He added: “China’s representatives and I are trying to do a complete deal, leaving NOTHING unresolved on the table. All of the many problems are being discussed and will be hopefully resolved. Tariffs on China increase to 25% on March 1st, so all working hard to complete by that date!”

China’s top economic official Vice Premier Liu He is part of the delegation in the U.S. Jan. 30 and 31. He was scheduled to speak with both U.S. Trade Representative Robert Lighthizer and Treasury Secretary Steven Mnuchin.

The talks proceeded to a second day despite an unexpected event Wednesday. A uniformed U.S. Secret Service officer was injured as an unnamed individual was arrested for attempting to “impede the progress” of the Chinese delegation’s motorcade near the White House.

The two nations had agreed on preliminary concessions at the G20 Summit in late November and early December. Trump had agreed to no new tariffs.

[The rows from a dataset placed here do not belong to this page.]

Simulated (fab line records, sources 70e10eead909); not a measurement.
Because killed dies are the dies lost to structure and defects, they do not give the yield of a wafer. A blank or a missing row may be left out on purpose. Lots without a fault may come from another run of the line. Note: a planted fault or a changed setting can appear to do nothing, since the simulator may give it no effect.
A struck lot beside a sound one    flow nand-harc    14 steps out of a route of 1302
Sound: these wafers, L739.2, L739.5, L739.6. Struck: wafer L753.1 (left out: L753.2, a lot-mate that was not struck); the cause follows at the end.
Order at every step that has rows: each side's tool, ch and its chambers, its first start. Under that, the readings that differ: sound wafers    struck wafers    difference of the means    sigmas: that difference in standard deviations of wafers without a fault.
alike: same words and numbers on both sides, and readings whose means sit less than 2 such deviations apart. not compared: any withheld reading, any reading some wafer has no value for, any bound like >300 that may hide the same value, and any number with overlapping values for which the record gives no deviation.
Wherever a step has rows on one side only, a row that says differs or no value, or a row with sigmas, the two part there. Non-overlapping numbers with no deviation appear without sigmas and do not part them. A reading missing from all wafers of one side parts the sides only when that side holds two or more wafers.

The Trump administration has imposed tariffs on $250 billion in Chinese imports, reported NPR. NPR also reported:

The president has often complained about the U.S. trade deficit with China — $335 billion in 2017 and on pace to surpass that for 2018. China has signaled a willingness to buy more American products, such as soybeans and natural gas. But American negotiators are looking for more structural changes in the trade relationship, including an end to China’s intellectual property theft and the forced transfer of U.S. technology.

The talks with China come just days after the U.S. Department of Justice charged Chinese telecommunications giant Huawei on several counts of fraud on Monday.